This is a telling photo. I think it is from our senior prom.
Yes, we all felt like losers with no dates.
But you can survive high school if you have a good friend. I was blessed. I had a good friend and a group of good friends to hang with . . . to ride the bus together, celebrate birthdays, go to church, go to ballgames and more.
And I had a tiny place to succeed.
I sang in a trio through high school.
There were others that I enjoyed spending time with as well . . . all girls. I did not have a boyfriend nor did I have boys that were friends. Somehow, I wrapped much of my self-worth around that detail. I assumed that on the “most likely class list”, I was the one most likely to never marry and never have children. I am so glad that I was wrong! I was blessed—abundantly blessed. Even so, I still got cold feet and nearly did not attend my class reunion.
But I went. I did a little self-talk . . . “This is not about you. Let others tell you their stories.”
I had a conversation the night before I left with my good friend, Carol. We both chuckled at the dialog that we never expected to have, "Okay, then I'll meet you at Ickeys."
Another conversation that made us chuckle was that we marveled over the great price of gas in Archbold. who would have thought we would be appreciating gas that was over $3.00 per gallon! We actually saw it a couple of cents lower at another station.
My three most enjoyable and heartfelt conversations at the actual reunion were with men—boys from my class that I never had one conversation with in high school and I would remember if I had. I loved hearing a piece of their stories.
But my real highlight was my dear girlfriends—staying up until
3:00 a.m., catching up and reveling in the real friendships that have spanned our lifetimes. (One of our group of six was unable to attend.)
All six of us have experienced deep grief and sadness and all of us have received unbelievable blessings and happy times. Through it all God has sustained us and held us in His hand.
After the reunion luncheon, a group of attendees discussed “doing high school again.” Some have much fonder stories than I. Some were successful athletes. One thought high school was “a blast.” We agreed that the pressures of high school are much more complex and challenging than when we attended. Our issues were simpler.
Three boys got sent home from our senior trip for attending a Yankees ballgame without permission.

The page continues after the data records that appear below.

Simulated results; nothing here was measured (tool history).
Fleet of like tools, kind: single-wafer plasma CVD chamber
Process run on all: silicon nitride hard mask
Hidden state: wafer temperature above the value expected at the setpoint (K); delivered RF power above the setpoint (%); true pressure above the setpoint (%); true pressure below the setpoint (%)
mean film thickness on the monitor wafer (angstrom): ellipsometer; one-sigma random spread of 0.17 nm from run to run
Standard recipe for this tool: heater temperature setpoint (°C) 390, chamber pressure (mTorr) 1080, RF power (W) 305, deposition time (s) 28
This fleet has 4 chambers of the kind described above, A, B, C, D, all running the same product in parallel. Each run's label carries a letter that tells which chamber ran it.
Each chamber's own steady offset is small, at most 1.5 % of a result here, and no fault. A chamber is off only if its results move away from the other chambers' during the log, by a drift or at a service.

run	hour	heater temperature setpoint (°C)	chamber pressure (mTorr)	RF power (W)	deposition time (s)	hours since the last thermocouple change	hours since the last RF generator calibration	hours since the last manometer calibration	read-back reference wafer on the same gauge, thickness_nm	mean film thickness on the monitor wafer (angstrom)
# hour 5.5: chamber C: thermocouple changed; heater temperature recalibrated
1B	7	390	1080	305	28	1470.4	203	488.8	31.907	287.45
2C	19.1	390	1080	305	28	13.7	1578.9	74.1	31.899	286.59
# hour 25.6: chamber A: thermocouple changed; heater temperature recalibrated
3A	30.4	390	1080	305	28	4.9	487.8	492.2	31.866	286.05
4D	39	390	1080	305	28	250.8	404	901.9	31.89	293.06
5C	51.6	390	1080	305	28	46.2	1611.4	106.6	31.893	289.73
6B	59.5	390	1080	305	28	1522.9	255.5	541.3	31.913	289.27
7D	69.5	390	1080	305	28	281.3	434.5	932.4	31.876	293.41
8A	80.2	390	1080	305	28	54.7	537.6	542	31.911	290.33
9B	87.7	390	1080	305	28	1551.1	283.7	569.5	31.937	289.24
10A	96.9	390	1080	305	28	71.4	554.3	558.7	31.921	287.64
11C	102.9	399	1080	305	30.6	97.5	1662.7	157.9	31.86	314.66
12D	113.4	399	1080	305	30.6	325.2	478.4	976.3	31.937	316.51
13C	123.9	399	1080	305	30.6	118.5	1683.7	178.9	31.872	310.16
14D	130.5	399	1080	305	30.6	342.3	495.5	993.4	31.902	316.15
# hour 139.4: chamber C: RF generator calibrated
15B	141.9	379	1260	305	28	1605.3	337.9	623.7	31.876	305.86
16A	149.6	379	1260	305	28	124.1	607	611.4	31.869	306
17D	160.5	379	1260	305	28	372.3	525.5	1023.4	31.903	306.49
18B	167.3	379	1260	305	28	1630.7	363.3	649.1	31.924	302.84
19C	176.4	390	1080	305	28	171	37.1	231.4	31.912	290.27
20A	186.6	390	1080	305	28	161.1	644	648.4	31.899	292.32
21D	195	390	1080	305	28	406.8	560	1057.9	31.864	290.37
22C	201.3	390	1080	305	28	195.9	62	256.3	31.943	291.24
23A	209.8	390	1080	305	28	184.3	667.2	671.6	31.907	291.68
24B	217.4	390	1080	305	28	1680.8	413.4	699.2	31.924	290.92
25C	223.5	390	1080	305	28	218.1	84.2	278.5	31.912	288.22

Regarding high school, one man said, “Sure, I would gladly do it again if I could know all that I know now.” But in that particular group the consensus was, “Definitely not. I would not want to go back.”
As I looked around the group, I sensed camaraderie between those that were in my class—somewhat of a recognition that age was taking its toll on all of us and life experiences have had somewhat of an equalizing effect on us. Everyone has a story. I am sorry that I did not have time to hear more of their stories. I will attend my next high school reunion.